Entertainment / Local

Amakhosi play sparks storm

by Arts reporter
30 Jan 2013 at 05:29hrs | 3636 Views
THE Amakhosi Plays on Sunday seems to be paying dividends as last week's play I want to Fly by Bulawayo playwright Thembelihle Moyo, is promising to be a thriller on the local scene.

The theatre schedule which began in November last year has given budding writers and directors a platform to showcase their works.

The play, I want to fly written and directed by Moyo depicts the life of women who are often subject of abuse from their male counterparts and some cultural practices.

Moyo's play provoked a storm of protest over issues of forced marriage and ill-treatment due to barreness.

In the play, Yinka is a young and aspiring pilot who hails from a strong rural background where women are oppressed and the only achievement they have in life is marriage.
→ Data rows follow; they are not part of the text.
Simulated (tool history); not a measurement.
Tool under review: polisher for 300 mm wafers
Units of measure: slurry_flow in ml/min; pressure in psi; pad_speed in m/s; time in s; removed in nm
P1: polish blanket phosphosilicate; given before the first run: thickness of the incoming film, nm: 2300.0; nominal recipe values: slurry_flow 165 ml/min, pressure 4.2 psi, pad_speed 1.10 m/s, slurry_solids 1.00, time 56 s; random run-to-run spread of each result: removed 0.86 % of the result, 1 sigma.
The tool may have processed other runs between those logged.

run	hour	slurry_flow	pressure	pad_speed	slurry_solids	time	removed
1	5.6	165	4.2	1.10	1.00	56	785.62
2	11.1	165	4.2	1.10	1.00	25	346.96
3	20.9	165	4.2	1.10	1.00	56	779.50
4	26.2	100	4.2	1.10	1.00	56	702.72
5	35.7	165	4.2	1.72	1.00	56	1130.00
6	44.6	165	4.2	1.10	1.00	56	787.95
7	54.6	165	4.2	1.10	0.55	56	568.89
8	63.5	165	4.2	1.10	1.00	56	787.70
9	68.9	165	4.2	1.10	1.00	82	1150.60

Her father out of greediness forcibly marries Yinka to her uncle, as her aunt, Sarah is barren.

Yinka, played by Qeqeshiwe Mthambo depicts the life of a disadvantaged young girl who fights for her rights.

Although, the play could improve on presentation and stage work it is a promising play that arouses issues which are often swept under the carpet under the guise of culture.

The audience was kept in stitches by the hilarious Shumba who at one time attempted to rape his niece Yinka.

The play also tackles issues of traditional herbs which are often used by women to improve their sexual and marriage life.

However, the audience was left in suspense at the end of the play as Yinka used it as a tool of freedom as she left her husband-cum-uncle moaning and groaning as she fled from the jaws of a forced marriage.

The Amakhosi Plays on Sunday has seen over 10 plays premiering at the cultural centre and the theatre audiences are getting better by the day.

In an interview after the show, Moyo said she was happy with the response from fans and was hoping the play would go places.

"I would like to thank all those who came to watch my play and we will work on various stages were we are lacking," said Moyo.

She said that the play was not against men, but about changing the values of society.